Market Overview: NASDAQ 100 Emini Futures
The NASDAQ Emini futures market is in a trading range with bull leg pausing at the weekly exponential moving average (EMA). The question is how high will the bull leg be?
The January monthly bar so far is a good bull reversal bar. A couple of problems for bulls: It is an inside bar (i.e. high and low within the December bar). It has lot of overlap with the December month bear bar, and big in size to be a good reversal bar.
Given there is still 1.5 weeks left in the month, the month will end up an even bigger bar if bulls continue to buy. If it sells off, the month ends with a tail on top. Either way, the upside is likely limited to around the high of December or the monthly EMA, and the sideways move will have to continue till the bulls produce a better reversal bar on the monthly chart.
NASDAQ 100 Emini futures
The Weekly NASDAQ chart
- This week’s candlestick is a trading range bar, a bull leg pausing at the weekly EMA – a bull bar with a small body, a small tail at the top and a long tail below.
- As was likely, the bears tried selling at the weekly EMA.
- The bulls reversed the selling to end the week with a close slightly above the weekly EMA.
- While this will likely lead to slightly higher prices, the tails above and below bars indicate trading range price action.
- The market will likely need to go more sideways to down and form a triangle.
- Bulls still need a good signal bar around the bar from the week of 10/10.
The Daily NASDAQ chart
- Friday’s NQ candlestick is a bull trend bar that spans the daily EMA on the lower side, and the weekly EMA on the higher side.
- As mentioned last week, the market could go sideways between the daily and weekly EMA till they are close enough, so the bulls can break above both the daily and weekly EMAs in the same week.
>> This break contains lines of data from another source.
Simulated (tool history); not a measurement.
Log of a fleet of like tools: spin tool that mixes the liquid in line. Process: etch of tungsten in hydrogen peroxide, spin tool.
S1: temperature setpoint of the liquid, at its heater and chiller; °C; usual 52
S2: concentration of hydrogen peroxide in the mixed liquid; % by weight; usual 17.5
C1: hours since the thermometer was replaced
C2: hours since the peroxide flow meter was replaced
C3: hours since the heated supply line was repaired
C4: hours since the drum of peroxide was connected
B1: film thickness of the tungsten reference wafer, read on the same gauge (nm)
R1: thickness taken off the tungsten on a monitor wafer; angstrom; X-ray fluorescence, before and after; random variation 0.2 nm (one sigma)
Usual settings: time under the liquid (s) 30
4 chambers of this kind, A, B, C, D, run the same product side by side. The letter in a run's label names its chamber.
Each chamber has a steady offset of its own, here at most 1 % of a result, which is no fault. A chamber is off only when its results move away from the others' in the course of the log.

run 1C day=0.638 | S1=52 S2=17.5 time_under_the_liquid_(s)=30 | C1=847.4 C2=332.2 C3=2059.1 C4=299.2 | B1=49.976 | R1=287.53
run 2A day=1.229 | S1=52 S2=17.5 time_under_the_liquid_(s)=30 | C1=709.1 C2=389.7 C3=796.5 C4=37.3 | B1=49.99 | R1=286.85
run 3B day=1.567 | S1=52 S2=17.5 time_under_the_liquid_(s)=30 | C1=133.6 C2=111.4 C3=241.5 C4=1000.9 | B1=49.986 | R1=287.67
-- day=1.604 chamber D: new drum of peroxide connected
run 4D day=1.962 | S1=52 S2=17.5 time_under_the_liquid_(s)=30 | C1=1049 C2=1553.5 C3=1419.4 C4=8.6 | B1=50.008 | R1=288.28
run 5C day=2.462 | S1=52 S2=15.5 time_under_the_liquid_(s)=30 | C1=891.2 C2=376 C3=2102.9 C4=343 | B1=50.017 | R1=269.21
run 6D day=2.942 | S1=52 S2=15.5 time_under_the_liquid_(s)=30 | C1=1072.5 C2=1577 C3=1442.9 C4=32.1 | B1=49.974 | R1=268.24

- This week did something like this – it went down strongly to the daily EMA and reversed strongly to close slightly above the weekly EMA.
- The problem for bulls, with respect to breaking over the weekly EMA, is that Friday is a big bar closing just above the weekly EMA.
- Bulls will need a similar sized bull follow-through bar Monday to increase the odds of a breakout above the weekly EMA.
- What would have been better for the bulls is to produce smaller sized consecutive bull bars.
- Bears would still like a second leg corresponding to the leg down in December.
- Given the strength of the reversal up in January, the bears will likely need a wedge bear flag.
- The bulls would still like the market to be above the right shoulder low, so that they still have a chance at the Measured Move (MM) target of the Inverse Head and Shoulder (IVH).
Market analysis reports archive
You can access all weekend reports on the Market Analysis page.
Yes Rajesh, the last 2 bullet points coupled with this week’s report does answer my question. I don’t find any mention of an MTR attempt though in this or the previous report which is what seems very likely to me in the near future.
Have you not mentioned that in the report because the premise might change in the future and the knowledge that the market might attempt an MTR when it gets that second leg down is not very relevant right now?
Yeah, I have been referring to opposite in past reports – referring to the reversals so far as minor reversals and saying that bulls will need a good buy signal bar for a credible reversal (which is MTR).
Okay, thanks. That clarifies the whole of it. Have a profitable week!